National Drug Intelligence Center
The Domestic Cannabis Cultivation Assessment is prepared annually to provide policymakers, law enforcement executives, resource planners, and cannabis eradication program coordinators with strategic intelligence regarding cannabis cultivation and marijuana trafficking trends.1 The assessment highlights strategic trends in indoor and outdoor cannabis cultivation, particularly in principal domestic cultivation areas. This assessment also presents strategic intelligence regarding the operational trends and tendencies of drug trafficking organizations (DTOs) and criminal groups that produce marijuana, and it addresses the violence, hazards, and environmental damage associated with domestic cannabis cultivation.

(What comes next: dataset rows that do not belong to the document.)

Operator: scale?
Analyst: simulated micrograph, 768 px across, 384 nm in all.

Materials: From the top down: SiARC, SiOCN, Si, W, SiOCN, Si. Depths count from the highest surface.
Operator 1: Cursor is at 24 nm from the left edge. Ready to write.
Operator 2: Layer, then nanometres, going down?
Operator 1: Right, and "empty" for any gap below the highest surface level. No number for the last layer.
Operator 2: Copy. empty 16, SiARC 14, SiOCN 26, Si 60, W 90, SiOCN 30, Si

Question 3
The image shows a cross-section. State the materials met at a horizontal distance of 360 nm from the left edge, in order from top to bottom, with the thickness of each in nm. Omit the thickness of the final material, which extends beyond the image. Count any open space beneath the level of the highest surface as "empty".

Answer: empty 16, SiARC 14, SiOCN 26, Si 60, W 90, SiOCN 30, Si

The high demand for marijuana has prompted DTOs2 and criminal groups to engage in large-scale cannabis cultivation in the United States and to smuggle thousands of metric tons of marijuana from Mexico and, to a lesser extent, Canada into the United States for distribution. Mexican criminal groups operate large outdoor cannabis plots, often composed of several thousand plants, particularly on public lands in western states. Caucasian criminal groups, especially in Appalachian communities, cultivate significant amounts of cannabis, typically in smaller plots (100 to 200 plants). Some cannabis growers, particularly Caucasian criminal groups, have shifted from outdoor cannabis cultivation to indoor cultivation to gain higher profits generated from the production of higher-potency marijuana. The shift from outdoor to indoor cultivation by some criminal groups has contributed to an overall rise in indoor cannabis cultivation nationally; however, most indoor cannabis cultivation can be primarily attributed to large-scale indoor cultivation by Asian DTOs, including some Asian DTOs from Canada.
This assessment addresses changes in domestic and
foreign cannabis cultivation that have emerged since publication of the Domestic
Cannabis Cultivation Assessment (DCCA) 2007 and 2008. Please refer to the DCCA
2007 and 2008 for more information on historical cultivation trends and in-depth
state-level information for primary cultivation areas.
2. For the purposes of this assessment, the term Drug Trafficking Organization (DTO) refers to groups of two or more individuals involved in drug trafficking activities in the United States that have connections to foreign countries, like Mexico or Canada.